According to one scenario in the report, if oil cuts were extended to the end of March 2021, OECD commercial inventories will decline to stand at 73 million barrels above the five-year average in 2021. If the reduction pact was extended to the end of June, OECD stocks would fall and stand only 21 million barrels above the five-year average next year, according to another scenario.

OPEC+ sources told Reuters on Monday that one option gaining support was to keep existing curbs of 7.7 million bpd for a further three to six months, rather than tapering the cut to 5.7 million bpd in January.

The JTC report also outlined a third set of circumstances in which oil demand is assumed to be weaker, in which OECD stocks would rise to stand 470 million barrels above the five-year average by the end of 2021. It called this the “alternative” scenario; it was not clear how OPEC+ would address such a dramatic increase in oil stocks.

While OECD oil stocks declined modestly in September 2020, they still stood 212 million barrels above the five-year average, according to the latest public OPEC docs.

Under the report’s base case scenario, OECD stocks would drop and remain 125 million barrels above the five-year average at the end of 2021, still a sizeable decline from September’s level.

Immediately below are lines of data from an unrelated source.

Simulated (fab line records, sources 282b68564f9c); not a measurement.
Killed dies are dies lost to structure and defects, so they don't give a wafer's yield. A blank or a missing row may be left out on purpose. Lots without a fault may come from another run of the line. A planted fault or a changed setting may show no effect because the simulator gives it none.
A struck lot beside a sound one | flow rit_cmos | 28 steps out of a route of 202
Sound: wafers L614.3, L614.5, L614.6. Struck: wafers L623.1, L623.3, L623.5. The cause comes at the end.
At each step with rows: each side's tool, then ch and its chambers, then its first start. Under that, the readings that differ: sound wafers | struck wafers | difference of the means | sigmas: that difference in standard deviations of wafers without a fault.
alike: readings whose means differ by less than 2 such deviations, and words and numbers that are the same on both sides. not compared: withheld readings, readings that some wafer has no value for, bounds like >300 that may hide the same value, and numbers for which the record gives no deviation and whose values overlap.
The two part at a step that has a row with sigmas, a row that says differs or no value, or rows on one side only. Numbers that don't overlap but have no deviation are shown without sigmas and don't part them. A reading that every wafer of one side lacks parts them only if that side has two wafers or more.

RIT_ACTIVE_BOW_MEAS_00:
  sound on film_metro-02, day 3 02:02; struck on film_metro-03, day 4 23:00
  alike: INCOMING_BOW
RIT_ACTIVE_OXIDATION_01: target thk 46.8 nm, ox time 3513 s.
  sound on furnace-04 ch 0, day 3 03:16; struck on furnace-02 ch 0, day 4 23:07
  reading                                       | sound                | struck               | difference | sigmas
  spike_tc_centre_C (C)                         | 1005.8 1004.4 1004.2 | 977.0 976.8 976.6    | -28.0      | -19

The JTC met virtually on Monday before another panel, the Joint Ministerial Monitoring Committee (JMMC), is set to meet on Tuesday. The meeting of the JMMC, which can recommend policy steps to OPEC+, is scheduled to start at 1300 and is expected to announce a delay in production increases. Reuters notes that the JTC is considering both extensions to existing cuts of three and six months, according to the report.